China reportedly bans Tesla vehicles from military complexes and sensitive industrial or government facilities over data-collection concerns
The Chinese government is reportedly banning Tesla electric vehicles from military complexes and telling staff of some key government agencies not to drive them to work, amidst other restrictions, citing national security concerns.
A directive advises vehicle owners to park the vehicles outside military property, several news agencies reported, citing people who had seen the notice.
Residents of military complexes were notified of the restrictions last week, ahead of China’s first high-level meeting with US officials since the Biden administration took power in January.

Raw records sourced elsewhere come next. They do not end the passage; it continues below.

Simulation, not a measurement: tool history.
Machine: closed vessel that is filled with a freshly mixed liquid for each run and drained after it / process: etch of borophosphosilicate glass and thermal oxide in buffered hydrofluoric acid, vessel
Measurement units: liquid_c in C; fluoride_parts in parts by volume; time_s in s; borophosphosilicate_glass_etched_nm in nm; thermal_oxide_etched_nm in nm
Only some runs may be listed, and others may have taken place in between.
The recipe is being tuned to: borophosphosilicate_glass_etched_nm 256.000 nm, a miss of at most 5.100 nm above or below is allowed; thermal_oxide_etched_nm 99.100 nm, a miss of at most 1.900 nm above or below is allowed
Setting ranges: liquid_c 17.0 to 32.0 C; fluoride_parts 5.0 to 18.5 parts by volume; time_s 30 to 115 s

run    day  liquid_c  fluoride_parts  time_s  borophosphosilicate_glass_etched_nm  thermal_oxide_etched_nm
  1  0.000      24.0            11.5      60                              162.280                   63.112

A separate report by the Wall Street Journal said Tesla use had been restricted for military staff and employees of key state-owned companies, following a government security review of the vehicles.
The Journal report cited unnamed sources as saying the government had informed some of its agencies to ask employees to stop driving Tesla cars to work.
Tesla cars have also been banned from entering housing compounds for families of personnel working in sensitive industries, such as aerospace, and state agencies, the report said.
The concerns apparently focus on the numerous cameras and sensors built into Tesla vehicles, as well as their ability to access the contact lists of phones connected with the cars.
Tesla cars use several outward-facing cameras for navigation functions and also feature in-car cameras that are turned off by default.
The Chinese government is reportedly concerned that data collected by the cars could make its way back to the US, leaking national security information.
“Tesla’s privacy protection policy complies with Chinese laws and regulations,” Tesla said in a statement.
“Tesla attaches great importance to the protection of users’ privacy.”
The measures parallel restrictions placed on Chinese telecommunications equipment makers such as Huawei, which have seen the US and allied countries bar the use of such companies’ equipment in their networks.
US Chinese high-level officials clashed over such issues at a conference in Anchorage, Alaska late last week, indicating that tensions built up between the two countries over the past few years may not diminish any time soon.
China is a key market for US tech companies including Tesla and Apple.
Tesla opened its first overseas factory in Shanghai in 2019 and sold 147,445 cars in the country last year, or about one-third of its total deliveries.
Chinese regulators met with Tesla in February over consumer complaints about battery fires, unexpected acceleration and other issues.